The Last Living Link

Holbrooke served under every Democratic president since John F. Kennedy. His storied career also included a five-year stint as the managing editor of Foreign Policy magazine in the early 1970s.

When he joined the Obama administration's Afghanistan-Pakistan policy team in 2009, Glasser says, Holbrooke harkened back to his years as a young diplomat in Vietnam.

"In a way, this was the last guy who brought that living experience of Vietnam into the Afghanistan [team]," she says. "I think he desperately wanted to be able to find the solution that would bring us out of Afghanistan. Obviously, that didn't happen."

While he publicly disagreed with comparisons of the conflict in Afghanistan with the Vietnam War, Glasser says that Holbrooke would often make the connection privately.

"He didn't have some out-there notion that things were going well in Afghanistan. He was very clear about the terrible situation and the terrible bind that the U.S. found itself in," Glasser says.

For The Love Of The Game

In 1977, Jimmy Carter chose Holbrooke as assistant secretary of state for East Asian and Pacific affairs, making him, at 36, the youngest the serve in that job.
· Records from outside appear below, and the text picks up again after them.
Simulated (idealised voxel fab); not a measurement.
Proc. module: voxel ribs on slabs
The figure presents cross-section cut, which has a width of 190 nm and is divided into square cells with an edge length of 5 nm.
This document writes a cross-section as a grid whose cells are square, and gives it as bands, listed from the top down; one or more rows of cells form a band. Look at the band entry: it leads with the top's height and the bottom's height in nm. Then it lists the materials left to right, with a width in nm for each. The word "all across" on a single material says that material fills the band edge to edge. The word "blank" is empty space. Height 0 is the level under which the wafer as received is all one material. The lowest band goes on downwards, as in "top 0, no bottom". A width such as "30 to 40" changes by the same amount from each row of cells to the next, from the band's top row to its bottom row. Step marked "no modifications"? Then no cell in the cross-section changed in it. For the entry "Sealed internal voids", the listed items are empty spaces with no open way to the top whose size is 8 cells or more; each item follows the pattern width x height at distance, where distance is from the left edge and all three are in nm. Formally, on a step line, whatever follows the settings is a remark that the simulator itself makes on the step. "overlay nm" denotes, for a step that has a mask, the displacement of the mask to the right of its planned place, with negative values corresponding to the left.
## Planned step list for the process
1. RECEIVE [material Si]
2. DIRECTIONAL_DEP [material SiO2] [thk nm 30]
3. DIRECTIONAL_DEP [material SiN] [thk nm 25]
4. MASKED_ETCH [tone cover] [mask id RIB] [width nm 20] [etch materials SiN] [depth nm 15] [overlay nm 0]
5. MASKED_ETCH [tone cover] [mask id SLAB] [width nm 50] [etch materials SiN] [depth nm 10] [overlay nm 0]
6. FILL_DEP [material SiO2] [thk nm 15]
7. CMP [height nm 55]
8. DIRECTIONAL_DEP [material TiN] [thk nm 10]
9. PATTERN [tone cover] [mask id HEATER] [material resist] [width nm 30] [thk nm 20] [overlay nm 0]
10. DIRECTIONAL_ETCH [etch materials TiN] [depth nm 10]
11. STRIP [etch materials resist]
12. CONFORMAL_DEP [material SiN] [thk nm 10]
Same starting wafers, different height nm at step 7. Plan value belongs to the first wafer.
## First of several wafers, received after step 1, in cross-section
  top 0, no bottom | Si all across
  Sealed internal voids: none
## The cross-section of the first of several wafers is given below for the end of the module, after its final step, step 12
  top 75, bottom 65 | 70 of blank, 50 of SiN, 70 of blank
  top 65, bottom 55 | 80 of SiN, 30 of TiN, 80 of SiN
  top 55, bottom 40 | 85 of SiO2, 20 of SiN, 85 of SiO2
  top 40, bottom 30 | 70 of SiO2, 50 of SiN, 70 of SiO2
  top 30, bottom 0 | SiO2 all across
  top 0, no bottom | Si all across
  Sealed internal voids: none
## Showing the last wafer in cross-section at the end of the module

"Pride did not stop him from becoming an assistant secretary again under President Clinton," Glasser says.

When Glasser made a recent visit to the State Department, she says, Holbrooke gave her a tour of what he called the "worst offices he had since he worked at Foreign Policy."

They would be the last offices of the career diplomat, whom Glasser describes as "a guy who loved being in the game."